Dungeon Crawl Classics House Rules, Part 1

The extra dice – the D18 and D22 – are part of the dice chain. So a -1d penalty means the player rolls a D18. All references in these house rules have this factored in. Modify references in the rulebook accordingly.

Alignment is ignored because it’s still stupid after all these years. For clerical healing, all other players are considered to be Adjacent alignments, on the healing table on Page 31. If a player can convince the DM he’s in the same sphere/pantheon/ whatever as a cleric, then he can be considered as Same on the table. Otherwise there is absolutely no game effect to removing alignment.

The distance a character can move in a given round or turn is called Movement Rate, or Move for short. (The core rules use Speed. Sometimes. Other time they use MV, which is undefined)

  • Magic
  • Reading scrolls (P106). Non-magic-using classes roll a D10 to read a scroll, which appears makes no sense because the minimum successful spell result is a 12. What is unsaid and assumed is that they will need to burn Luck to do it, and hopefully roll high.
  • Thieves do increase their die roll to read scrolls, with experience.
  • Potions and their effects are bizarrely hidden. They appear in the Make Potion spell description.

Treasure
If you’re looking for treasure rules, they are oddly placed within the monster rules, p393, but don’t even bother looking at them because there is no useful information. Use Dark Dungeons Treasure Tables , and reduce values as you feel appropriate to suit the lower treasure vibe of DCC RPG.

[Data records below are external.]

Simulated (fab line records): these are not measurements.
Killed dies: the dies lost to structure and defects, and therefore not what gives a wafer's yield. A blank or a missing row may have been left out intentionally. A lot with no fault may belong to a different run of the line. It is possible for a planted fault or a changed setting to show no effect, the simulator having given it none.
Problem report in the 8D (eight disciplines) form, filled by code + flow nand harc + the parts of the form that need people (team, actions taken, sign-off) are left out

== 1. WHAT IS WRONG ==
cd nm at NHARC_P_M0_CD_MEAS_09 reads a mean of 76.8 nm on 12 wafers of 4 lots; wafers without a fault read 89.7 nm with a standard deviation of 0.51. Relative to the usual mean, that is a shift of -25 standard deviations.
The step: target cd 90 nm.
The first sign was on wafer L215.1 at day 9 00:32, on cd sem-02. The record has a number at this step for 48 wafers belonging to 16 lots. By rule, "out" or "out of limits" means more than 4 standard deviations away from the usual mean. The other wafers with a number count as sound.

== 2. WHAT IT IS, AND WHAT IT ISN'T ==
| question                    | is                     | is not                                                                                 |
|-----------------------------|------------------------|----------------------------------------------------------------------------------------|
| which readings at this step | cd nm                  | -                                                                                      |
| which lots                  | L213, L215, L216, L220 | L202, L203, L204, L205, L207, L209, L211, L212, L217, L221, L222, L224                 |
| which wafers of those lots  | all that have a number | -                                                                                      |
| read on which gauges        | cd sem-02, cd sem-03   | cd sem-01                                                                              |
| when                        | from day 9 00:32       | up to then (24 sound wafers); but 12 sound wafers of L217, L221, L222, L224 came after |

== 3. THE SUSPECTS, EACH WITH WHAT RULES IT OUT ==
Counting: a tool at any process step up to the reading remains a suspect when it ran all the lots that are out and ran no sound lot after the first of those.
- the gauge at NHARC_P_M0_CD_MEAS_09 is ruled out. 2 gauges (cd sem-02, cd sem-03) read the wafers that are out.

  • Electrum pieces are worth half that of a gold piece, not the bizarre 10 times the value of the core rules.

Monsters
In the absence of any reasonable rules on monsters, monsters have a D12 HD unless otherwise noted. If transferring monsters from original D&D where they had D8, use D12 instead.
Use the “to hit” progression from p205 of the Dark Dungeons role-playing game. (Basically it’s +1 per Hit Dice, up to about 14HD)

Luck check
In the luck section of the judges rules, it does not tell you how to make a luck check, despite talking about making such a check.
Instead, how to do this is mentioned in the 4th paragraph of “Consequences of Low Luck”. Poor.

Other
Recovering the body. Possibly the most ambiguously worded section in the rules (and there’s a fair bit of competition). Don’t try to make sense about anything to do with “recovering” the body of an “ally” etc.
It’s simply meant to be another opportunity for characters to not be dead when they have been reduced to zero hit points, but is so poorly worded as to be meaningless.
To “recover the body” – the downed character makes a luck check. If successful, they’re alive.